So because he gets me water at midnight, I went to pick up his prescription at Wal-Greens tonight. "All you need is my birthday and my address." I'm his WIFE. I know those things! So I confidently waited 20 minutes in line to get it for him. Ah, marriage.

But as I stepped up to the counter and stated his name, I faltered a bit when she found a prescription in the "W" bin and put it back.

"What's his address, again?"

I told her the street name and number once more. It happens to be mine. I'm familiar with it.

"Hmm ... Not on Brookview?" she asked.

I was getting some static from a past life, but ... no. I'm fairly sure the man who gets me water at midnight also LIVES in my house, and I don't live on a Brookview.

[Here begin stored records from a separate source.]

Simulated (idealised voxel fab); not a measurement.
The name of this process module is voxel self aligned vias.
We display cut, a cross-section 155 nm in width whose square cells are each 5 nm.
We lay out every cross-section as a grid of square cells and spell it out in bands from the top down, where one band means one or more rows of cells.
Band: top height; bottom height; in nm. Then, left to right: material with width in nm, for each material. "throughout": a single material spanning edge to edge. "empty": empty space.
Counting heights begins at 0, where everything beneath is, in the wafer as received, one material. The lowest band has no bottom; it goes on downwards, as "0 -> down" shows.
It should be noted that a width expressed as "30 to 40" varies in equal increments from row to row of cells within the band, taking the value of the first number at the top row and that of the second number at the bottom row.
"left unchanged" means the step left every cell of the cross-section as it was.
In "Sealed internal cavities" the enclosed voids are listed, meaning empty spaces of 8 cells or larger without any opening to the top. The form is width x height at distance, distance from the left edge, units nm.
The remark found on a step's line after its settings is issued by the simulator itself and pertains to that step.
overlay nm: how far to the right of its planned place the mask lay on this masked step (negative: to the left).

"It says 136 Brookview Drive, Apt. 88; Toledo."

OH. THAT.

No, ma'am. I'm pretty sure it's not the same Dave. Because I never would've married someone who had a shower curtain so dirty that if you took it off the rod, it'd stand on its own. I'd never marry someone who had a pile of dirty? -- maybe dirty? let's smell and see -- clothes in his living room, while all the drawers of his dresser stood open, empty, a few feet away. Nope. I never would've married someone whose apartment I was in for exactly seven minutes before my warming feelings toward Dave started to cool. Or gag me.

So, no, ma'am. I'm pretty sure that's the wrong Dave Wasinger. Brookview Drive Dave is dead. I killed him with my sweet looks and my "no, you'll have to clean up or move out, because I'll never come hang out there. It's SCARY."